How Walkable ‘Activity Centers’ Can Reduce Driving

Encouraging mixed-use neighborhoods that help reduce vehicle miles driven and put urban amenities within easy walking distance is possible with surprisingly modest policy tweaks.

2 minute read

July 12, 2023, 8:00 AM PDT

By Diana Ionescu @aworkoffiction

Pedewstrianized street paved with red bricks flanked by historic four-story buildings in Dublin, Ireland

Pavel Losevsky / Adobe Stock

Walkable neighborhoods and ’15-minute cities’ in the United States could be closer to reality than we might imagine, writes Kea Wilson in Streetsblog. This optimistic view comes in part from research showing that “U.S. homebuyers are hungry to live in neighborhoods where they don't always have to depend on cars to get around” and that, with some “modest policy changes,” U.S. cities could quickly become more pedestrian-friendly.

According to Wilson, “with a few inexpensive tweaks, millions of American neighborhoods may already be far closer to the 15-minute city ideal than policymakers realize.”

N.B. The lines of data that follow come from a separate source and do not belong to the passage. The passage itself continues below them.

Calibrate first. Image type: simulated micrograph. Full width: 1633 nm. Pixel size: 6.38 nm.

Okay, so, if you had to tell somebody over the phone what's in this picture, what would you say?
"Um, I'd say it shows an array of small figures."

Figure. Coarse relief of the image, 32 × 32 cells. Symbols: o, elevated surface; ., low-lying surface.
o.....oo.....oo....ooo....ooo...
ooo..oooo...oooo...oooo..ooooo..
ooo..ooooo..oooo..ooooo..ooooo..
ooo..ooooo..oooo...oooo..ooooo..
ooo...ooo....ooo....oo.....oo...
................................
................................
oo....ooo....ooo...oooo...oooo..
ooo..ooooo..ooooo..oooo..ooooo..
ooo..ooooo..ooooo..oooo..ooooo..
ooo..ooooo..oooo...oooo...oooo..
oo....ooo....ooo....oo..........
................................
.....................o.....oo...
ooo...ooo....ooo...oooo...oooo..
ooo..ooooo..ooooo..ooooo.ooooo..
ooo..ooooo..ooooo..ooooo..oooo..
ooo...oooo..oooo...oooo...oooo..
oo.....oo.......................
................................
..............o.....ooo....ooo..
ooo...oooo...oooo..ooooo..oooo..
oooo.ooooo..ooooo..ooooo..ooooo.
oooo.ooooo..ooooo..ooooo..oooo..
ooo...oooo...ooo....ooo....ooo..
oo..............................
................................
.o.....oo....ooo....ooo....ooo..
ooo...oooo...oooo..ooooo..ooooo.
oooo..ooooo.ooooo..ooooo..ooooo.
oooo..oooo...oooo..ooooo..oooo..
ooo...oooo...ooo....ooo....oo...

A study from Brookings Metro and Replica revealed that “even in the most car-dependent places in America, a lot of people actually do live near a lot of places they should theoretically be able to walk to — and even if those busy nodes aren't reachable on foot, those residents still traveled a shocking 14,500 fewer miles per year on average than their neighbors out in the sticks.” Wilson notes that the researchers defined “activity centers” more broadly, including “standalone mixed-use neighborhoods with a handful of cafes and churches but no bike lanes, or even arterial strip malls where no one would dare travel outside an automobile if given the choice.”

Adie Tomer, senior fellow at Brookings and the co-author of the report, advised that “to get average trip distances down even further, policymakers would be wise to, first, implement zoning reforms that allow Americans to build more activity centers in and around more census tracts, increase the housing supply in the destination-rich neighborhoods they've already got, and limit the construction of car-dependent new developments where there are few to no activity centers nearby.”

Tomer also advises transportation officials to “scrutinize the many reasons residents aren't choosing to visit their closest activity centers right now” and implement policies that support better access and more sustainable transportation modes.